Your endpoint will receive the following JSON when a SIP call is muted due to a force mute moderation event:
{
"sessionId": "2_MX4xMzExMjU3MX5-MTQ3MDI1NzY3OTkxOH45QXRr",
"projectId": "123456",
"event": "muteForced",
"timestamp": 1470257688309,
"call": {
"id": "<conference-id>",
"connectionId": "<sip-ot-connection-id>",
"createdAt": 1470257688143
}
}
See JSON properties below for descriptions.
Note that you must set the observeForceMute
option (to true
) when creating the SIP
connection to have it observe a force mute moderation event.

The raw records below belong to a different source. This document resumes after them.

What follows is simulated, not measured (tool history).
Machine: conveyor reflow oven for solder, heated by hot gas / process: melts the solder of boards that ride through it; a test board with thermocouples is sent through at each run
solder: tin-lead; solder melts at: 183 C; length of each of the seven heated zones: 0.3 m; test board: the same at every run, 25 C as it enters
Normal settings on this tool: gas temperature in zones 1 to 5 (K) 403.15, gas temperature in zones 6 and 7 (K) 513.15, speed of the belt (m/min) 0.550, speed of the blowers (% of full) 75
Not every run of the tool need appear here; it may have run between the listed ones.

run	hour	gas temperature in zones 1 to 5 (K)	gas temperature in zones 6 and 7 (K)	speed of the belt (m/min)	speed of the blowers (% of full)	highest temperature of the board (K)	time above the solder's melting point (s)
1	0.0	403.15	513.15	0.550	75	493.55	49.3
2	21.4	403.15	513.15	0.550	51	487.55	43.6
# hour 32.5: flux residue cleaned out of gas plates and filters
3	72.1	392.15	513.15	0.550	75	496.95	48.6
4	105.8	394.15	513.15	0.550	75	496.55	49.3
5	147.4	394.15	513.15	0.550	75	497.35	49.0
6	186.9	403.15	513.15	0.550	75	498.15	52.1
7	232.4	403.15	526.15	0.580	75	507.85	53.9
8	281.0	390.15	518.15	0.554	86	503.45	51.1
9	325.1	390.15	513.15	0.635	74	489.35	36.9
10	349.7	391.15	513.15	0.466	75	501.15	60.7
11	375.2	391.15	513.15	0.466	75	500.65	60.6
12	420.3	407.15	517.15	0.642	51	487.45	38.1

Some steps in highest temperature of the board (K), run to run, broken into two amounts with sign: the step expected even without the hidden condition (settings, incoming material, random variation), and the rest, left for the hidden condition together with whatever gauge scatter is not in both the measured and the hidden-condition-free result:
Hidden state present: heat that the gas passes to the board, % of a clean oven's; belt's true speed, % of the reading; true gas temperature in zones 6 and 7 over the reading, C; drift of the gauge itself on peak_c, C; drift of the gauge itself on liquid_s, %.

The JSON object includes the following properties:
sessionId
-- The session ID associated with this event
projectId
-- The project ID associated with this event
event
-- callCreated | callUpdated | callDestroyed | muteForced
reason_code
-- For a callDestroyed
event, reason_code
is set to one of the following:
A standard SIP response code to capture errors in the SIP handshake
700 -- "Normal Clearing" -- This cause indicates that the call is being cleared because one of the users involved in the call has requested that the call be cleared.
703 -- "Unexpected Clearing" -- This cause indicates that call is being cleared unexpectedly.
704 -- "Media Timeout" -- This code indicates that our SIP bridge was not able to receive any RTP traffic from the other SIP endpoint.
705 -- "Max Duration" -- The call reached the maximum duration.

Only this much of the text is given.